Task-based language teaching and learning
The Task-Based (TB from now on) approach has always intrigued me since I started my teaching career, therefore, when I was asked to review this book, I thought of it as an enormous opportunity to both deepen and further my understanding of the topic. And it did!
Rod Ellis’ book covers many and different areas, from the relation between tasks and the four skills to second language acquisition (SLA) theories (with a particular focus on the sociocultural one), from designing TB courses to TB assessment.
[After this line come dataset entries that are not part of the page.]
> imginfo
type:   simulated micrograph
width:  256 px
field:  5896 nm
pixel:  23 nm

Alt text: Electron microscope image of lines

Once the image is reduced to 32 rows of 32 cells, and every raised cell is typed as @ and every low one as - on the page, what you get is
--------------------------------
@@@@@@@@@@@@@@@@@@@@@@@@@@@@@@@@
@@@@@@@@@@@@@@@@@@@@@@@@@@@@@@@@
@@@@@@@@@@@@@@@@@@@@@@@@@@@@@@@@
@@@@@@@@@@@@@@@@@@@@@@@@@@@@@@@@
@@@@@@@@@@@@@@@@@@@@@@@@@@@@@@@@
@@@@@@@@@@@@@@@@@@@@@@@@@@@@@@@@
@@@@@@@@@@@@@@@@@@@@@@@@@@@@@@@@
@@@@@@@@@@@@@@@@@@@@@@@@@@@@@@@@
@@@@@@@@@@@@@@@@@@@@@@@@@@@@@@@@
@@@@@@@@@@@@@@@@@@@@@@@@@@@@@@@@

Although Ellis’ work is basically theoretical, it gives the reader a lot of practical advice to think about; it is based on a large amount of research (as the extensive bibliography can testify) and it provides plentiful of examples on how language researchers have helped teachers: e.g. how task repetition enhances acquisition, how it is extremely demanding on learners to focus on both meaning and form in listening comprehension tasks, how teachers have to necessarily deal with form (and not only meaning) in order to prevent fossilisation of errors, and so on.
The first chapter starts by defining what a task is (and what is not) and after having speculated on other theorists’ opinions and criteria, the author provides his own definition, which I think it is worth citing in full:
“A task is a workplan that requires learners to process language pragmatically in order to achieve an outcome that can be evaluated in terms of whether the correct or appropriate propositional content has been conveyed. To this end, it requires them to give primary attention to meaning and to make use of their own linguistic resources, although the design of the task may predispose them to choose particular forms. A task is intended to result in language use that bears a resemblance, direct or indirect, to the way language is used in the real world. Like other language activities, a task can engage productive or receptive, and oral or written skills, and also various cognitive processes.” [p. 16]
As we can notice in the above definition, there are several points that need further clarification:
– the role of learners
– the importance of pragmatics
– focused Vs. unfocused tasks
– the strive for authentic use of language
– the role that cognitive processes play in learning
Each of these are therefore widely analysed in the first chapter in order to give a more thorough explanation of how they may modify or implement the outcomes of a given task.
Another positive feature of this book is that the author always strives for being objective and descriptive (vs. prescriptive). Not only does he try to provide a clear overview of any given topic, basing his considerations on published literature, but also giving a comprehensive analysis of how TBL would deal with it without saying or implying that it would be the best option.
I also need to mention the structure of the book and especially its chapters. They are extremely clear and easy to follow. Let’s consider the chapter about TB assessment as an example of what I am trying to say.
After a general introduction, Ellis talks about “language assessment paradigms” in general and about different types of tests in particular. Then the author deals with “the components of a TB test” where he analyses the task design, implementation procedures and performance measures. Each of these is corroborated with plentiful research, studies and surveys giving it not only theoretical validity but also a practical one. The chapter then ends covering the topic of how to design a TB test and what issues need to be considered. A conclusion summarises the most important findings and themes of the chapter. There is always one at the end of each chapter making it easier to summarise and pinpoint the main ideas.
If I have to point out a weakness of the book, I would say that sometimes the author draws his conclusions from a limited number of studies or on studies whose results are based on a restricted group of learners. However, the writer is also cautious in providing those findings and he advocates for further investigations.
In conclusion, I would like to recommend this book to those teachers who want to find out more about TBA, either in general terms or simply in a specific area, i.e. you may just want to get acquainted with how TBA deals with listening comprehension tasks (chapter 2) or see how its methodology works (chapter 8). At the end of the book you can also find a glossary, which is a helpful resource you can always refer to.